It's all very well talking about building a social media strategy and the growing need for entrepreneurial journalism, but there are lots of journalists out there - good, hard news journalists with skills we as a profession don't want to lose - who are being left behind. So, a plea to those who were there: please don't run before the rest of us can walk.
And that's all very sweet and lovely - but it's very, very dangerous. Because if those people who are pushing at the edges of online journalism - the spaghetti throwers, as George Brock put it - slow down and wait for the rest of the industry to catch up, we might as well just lie down in a grave and, as a profession, die now.
This is myopia. This is only seeing the traditional publishing ecosystem, and not all the new things that are competing for our audience's time and interest (and our advertisers' cash). It's not just the social media journalists and traditional journalists in this equation. It's the untold thousands, maybe millions, of people who are using these tools to publish and consume materials. We're in a huge battle for attention, and if we're not in the places where people find interesting content, if we don't understand how people are consuming content in this new publishing environment, and creating news and journalism generally in ways that match that demand, we're history.
Sorry, Fleet Street Blues, but we can't wait.
Update: Psmith, Journalist takes on another post in similar vein
Talking about 'demand' and creating 'interesting content' is necessary, but I'm concerned it only goes so far. Taken at the extreme, does it assume that journalism in future should be solely market-driven?
I'd be interested in your view on public service journalism? What its role is and who provides it? And, crucially, who pays for it?
Obviously, this isn't just about broadcasting. We can't forget the public service role - in covering local democracy and holding public and private organisations to account etc - that has been traditionally provided by local and regional press.
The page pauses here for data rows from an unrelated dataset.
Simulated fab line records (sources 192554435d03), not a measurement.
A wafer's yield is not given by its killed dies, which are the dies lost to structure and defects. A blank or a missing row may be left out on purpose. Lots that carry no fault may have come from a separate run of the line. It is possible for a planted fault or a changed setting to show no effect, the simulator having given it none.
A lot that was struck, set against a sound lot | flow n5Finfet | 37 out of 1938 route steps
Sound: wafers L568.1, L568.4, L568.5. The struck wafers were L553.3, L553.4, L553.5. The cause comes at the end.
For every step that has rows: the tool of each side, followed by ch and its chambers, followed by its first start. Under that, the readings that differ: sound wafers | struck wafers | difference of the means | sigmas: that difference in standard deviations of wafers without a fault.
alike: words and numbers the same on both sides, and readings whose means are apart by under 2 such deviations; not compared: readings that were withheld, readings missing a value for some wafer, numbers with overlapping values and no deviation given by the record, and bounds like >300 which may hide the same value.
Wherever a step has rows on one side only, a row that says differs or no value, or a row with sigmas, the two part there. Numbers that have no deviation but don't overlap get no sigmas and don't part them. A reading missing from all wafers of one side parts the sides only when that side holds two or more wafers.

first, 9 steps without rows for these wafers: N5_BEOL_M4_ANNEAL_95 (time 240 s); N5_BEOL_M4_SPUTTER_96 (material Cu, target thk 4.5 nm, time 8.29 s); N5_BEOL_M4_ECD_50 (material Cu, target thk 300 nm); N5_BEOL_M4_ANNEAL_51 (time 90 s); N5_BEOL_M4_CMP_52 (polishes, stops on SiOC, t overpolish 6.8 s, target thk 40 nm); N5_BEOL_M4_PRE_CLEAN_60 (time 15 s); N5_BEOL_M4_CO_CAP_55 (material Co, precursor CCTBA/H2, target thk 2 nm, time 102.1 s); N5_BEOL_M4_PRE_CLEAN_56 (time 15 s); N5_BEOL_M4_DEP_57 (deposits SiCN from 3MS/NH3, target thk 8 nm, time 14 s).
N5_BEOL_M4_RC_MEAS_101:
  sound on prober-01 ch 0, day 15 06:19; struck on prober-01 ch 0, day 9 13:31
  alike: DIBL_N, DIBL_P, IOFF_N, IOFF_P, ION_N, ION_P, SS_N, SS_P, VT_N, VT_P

People continue to want a diverse range of news and views from their media - crucially, they want to know what's going on in their neck of the woods. But this isn't a free service - that can be provided unfunded.
I'm concerned about the decline of local/regional media not because I want to shore up the media owners' monopolies and profits. Quite the contrary.
I want the digital/social media future to help democratise content. But reading the tweets and posts about the two conferences I wish I'd been able to attend last week, I'm not much clearer that anyone has been able to say, 'this is how communities can/should provide/fund their own media'.